Florida governor backs defined contribution shift

Updated April 14, 2011

Florida Gov. Rick Scott, one of the three trustees of the $156.8 billion Florida State Board of Administration, Tallahassee, on Tuesday endorsed a new coalition's effort to replace the defined benefit plan of the Florida Retirement System and other public-sector sponsors in the state with defined contribution plans.

Called Floridians for Sustainable Pensions, the coalition lists as its top priority recommendation “to bring the public sector more in line with the private sector by replacing taxpayer-guaranteed pension promises with 401(k)-type personal retirement savings plans which government employees own and control,” according to a statement from the coalition.

Mr. Scott said at a news conference announcing the formation of the coalition, “Government pension reform is a priority issue for me. In the past few months, I've heard from concerned citizens across the state about the problems Florida could face if we do not make real and significant changes to the current system. I am hopeful we will continue to look for ways to improve the system next legislative session. I'm confident that FSP will make a difference in those discussions by their ability to ensure Floridians have an organized and research-backed voice to urge action.”

Mr. Scott is not a member of the coalition, according to Valerie Wickboldt, coalition spokeswoman. Its members include the Florida Chamber of Commerce, Florida National Federation of Independent Businesses, and Associated Industries of Florida.

“Although the Florida Retirement System is better off than the pension plans of some of Florida's major cities, improvements are still needed to create a system that is viable for years to come,” coalition member J. Robert McClure III, president and CEO of the James Madison Institute, a public policy organization, said in the statement. Citing an institute study, “Protecting Florida's Cities Through Pension Reform,” he said the potential pension financial problem “can be addressed by encouraging local governments to place all new employees in a 401(k)-style defined contribution plan rather than defined benefit. … It's time for politicians to quit making pension promises that the next generation will have to finance.”

Florida Retirement System, which the FSBA oversees, offers participants a choice between a $128.4 billion defined benefit plan and its $6.3 billion 401(a) defined contribution plan. As of Dec. 30, 15% of actively employed participants had moved to the defined contribution plan and 21% to 26% of new hires annually have chosen the DC plan, according to an FSBA report.

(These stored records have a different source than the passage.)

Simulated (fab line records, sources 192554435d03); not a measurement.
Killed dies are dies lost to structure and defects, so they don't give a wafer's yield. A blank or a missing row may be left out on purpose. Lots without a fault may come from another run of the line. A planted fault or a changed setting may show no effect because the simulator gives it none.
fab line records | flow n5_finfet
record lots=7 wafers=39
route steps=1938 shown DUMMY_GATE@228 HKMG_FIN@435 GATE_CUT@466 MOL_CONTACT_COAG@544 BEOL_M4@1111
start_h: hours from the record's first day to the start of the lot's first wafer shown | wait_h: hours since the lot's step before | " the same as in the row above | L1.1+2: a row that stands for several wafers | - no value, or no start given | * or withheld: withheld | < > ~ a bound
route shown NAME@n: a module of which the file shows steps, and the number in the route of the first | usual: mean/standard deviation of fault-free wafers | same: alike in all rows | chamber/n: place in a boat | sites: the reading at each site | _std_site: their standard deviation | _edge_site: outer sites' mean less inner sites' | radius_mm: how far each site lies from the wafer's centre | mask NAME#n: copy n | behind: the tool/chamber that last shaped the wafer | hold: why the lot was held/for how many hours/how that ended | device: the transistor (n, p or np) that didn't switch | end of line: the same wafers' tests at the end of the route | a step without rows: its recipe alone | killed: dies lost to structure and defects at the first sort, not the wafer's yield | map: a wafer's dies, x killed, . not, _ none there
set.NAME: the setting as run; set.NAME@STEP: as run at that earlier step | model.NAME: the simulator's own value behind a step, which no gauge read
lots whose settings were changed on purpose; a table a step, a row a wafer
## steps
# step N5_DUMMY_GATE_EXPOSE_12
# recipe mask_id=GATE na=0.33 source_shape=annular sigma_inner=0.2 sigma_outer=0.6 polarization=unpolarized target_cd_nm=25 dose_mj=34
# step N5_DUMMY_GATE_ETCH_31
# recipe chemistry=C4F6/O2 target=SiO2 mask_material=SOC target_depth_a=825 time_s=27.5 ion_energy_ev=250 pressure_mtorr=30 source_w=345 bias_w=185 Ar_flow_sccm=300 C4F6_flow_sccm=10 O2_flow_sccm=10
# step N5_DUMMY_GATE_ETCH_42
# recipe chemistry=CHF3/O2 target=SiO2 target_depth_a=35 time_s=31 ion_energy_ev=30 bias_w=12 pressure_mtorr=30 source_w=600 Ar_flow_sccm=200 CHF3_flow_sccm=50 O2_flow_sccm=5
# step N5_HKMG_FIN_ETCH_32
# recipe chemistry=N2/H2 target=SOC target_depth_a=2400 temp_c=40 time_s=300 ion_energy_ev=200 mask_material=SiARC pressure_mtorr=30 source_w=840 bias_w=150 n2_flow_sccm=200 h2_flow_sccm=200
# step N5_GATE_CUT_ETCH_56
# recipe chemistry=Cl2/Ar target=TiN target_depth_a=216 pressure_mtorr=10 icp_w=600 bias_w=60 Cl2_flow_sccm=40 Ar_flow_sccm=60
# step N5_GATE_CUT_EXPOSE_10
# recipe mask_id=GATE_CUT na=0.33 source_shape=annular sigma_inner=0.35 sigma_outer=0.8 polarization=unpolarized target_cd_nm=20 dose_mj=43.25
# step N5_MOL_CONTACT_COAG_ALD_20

Alexis Lambert, spokeswoman for the office of Florida CFO Jeff Atwater — an FSBA trustee — said Mr. Atwater isn't familiar with the coalition's goals. She couldn't respond about Mr. Atwater's view on moving to a defined contribution system.

Florida Attorney General Pamela Jo Bondi — the other FSBA trustee — has not taken a position on the pension coalition or its initiatives,” Jennifer Krell Davis, deputy communications director and press secretary, said in an e-mail. FSBA officials declined to comment on the coalition or its effort, said John Kuczwanski, communications manager.